Tiwi Islands traditional owners have won a court-ordered pause on Santos' $4.7 billion Barossa gas project.

Environmental lawyers representing Munupi clan elder Dennis Tipakalippa have successfully argued that the group was not properly consulted before approval for the project was granted by the regulator, the National Offshore Petroleum and Safety Environmental Management Authority (NOPSEMA), in February.

Federal court justice Mordecai Bromberg has ruled that the project's approval was invalid, meaning Santos has to maintain a pause on work on the project.

The Environment Defenders Office argued Santos had not consulted with the Munupi clan and gave the Tiwi Land Council (TLC) insufficient information about the project.

Local elders told the court they are concerned about the project's possible impacts on cultural and spiritual values, food sources and the marine environment.
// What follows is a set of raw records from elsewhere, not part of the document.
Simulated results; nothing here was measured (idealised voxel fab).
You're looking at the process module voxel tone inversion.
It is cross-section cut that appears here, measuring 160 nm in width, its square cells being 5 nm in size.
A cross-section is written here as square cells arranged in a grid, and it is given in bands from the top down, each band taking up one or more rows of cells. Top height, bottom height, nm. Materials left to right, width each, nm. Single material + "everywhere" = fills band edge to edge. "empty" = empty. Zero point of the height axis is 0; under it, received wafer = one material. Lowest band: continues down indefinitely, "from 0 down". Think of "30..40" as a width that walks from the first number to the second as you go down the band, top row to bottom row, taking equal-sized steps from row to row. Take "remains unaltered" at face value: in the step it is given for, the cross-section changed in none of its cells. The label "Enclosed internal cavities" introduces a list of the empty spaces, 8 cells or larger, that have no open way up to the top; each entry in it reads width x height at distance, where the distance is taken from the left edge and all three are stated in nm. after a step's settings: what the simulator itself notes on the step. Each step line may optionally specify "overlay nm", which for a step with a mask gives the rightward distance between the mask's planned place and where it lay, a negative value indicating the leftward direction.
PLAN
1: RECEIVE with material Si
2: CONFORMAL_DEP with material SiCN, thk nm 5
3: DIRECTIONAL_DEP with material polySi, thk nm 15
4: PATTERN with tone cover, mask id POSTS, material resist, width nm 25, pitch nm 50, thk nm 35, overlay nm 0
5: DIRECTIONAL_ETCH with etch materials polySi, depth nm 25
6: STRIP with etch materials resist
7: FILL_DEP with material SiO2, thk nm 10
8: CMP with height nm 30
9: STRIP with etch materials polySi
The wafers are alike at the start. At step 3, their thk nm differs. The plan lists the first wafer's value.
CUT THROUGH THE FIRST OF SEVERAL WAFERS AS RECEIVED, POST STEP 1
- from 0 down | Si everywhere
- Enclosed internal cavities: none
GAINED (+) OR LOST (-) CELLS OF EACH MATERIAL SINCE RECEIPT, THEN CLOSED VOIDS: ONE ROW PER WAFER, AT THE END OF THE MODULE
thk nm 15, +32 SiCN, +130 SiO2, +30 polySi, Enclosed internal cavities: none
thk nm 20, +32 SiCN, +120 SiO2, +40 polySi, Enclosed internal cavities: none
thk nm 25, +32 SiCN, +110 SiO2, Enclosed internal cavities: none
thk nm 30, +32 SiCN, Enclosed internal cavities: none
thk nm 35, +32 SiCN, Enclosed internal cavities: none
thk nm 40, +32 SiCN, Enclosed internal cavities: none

The court ruled NOPSEMA had failed to assess whether Santos’ application showed it had consulted with all relevant parties, as required by law.

NOPSEMA was also found not to have considered certain material in the application that it was required to assess.

Santos says the decision is disappointing and damaging for investor confidence in Australia.

“As a result of the decision, the drilling activities will be suspended pending a favourable appeal outcome or the approval of a fresh Environment Plan,” the company said in a statement.

“Given the significance of this decision to us, our international joint venture partners and customers, and the industry more broadly, we consider that it should be reviewed by the Full Federal Court on appeal.”

The company claims to have engaged with the Tiwi Land Council and Northern Land Council about the proposed project, and that NOPSEMA “accepted our efforts to consult with Tiwi Islanders” when it accepted the environmental plan.

Environment Defenders Office Special Counsel Alina Leikin said the ruling is a “huge victory for the Munupi Clan and a testament to their strength and dedication in the face of one of the biggest mining companies in the country”.

“It will have national and global implications for consultation with First Nations peoples on mining projects,” she said. 

“Today's decision puts oil and gas companies on notice.

“It sets a new standard about the consultation that companies are required to conduct with First Nations peoples before drilling in the sea.”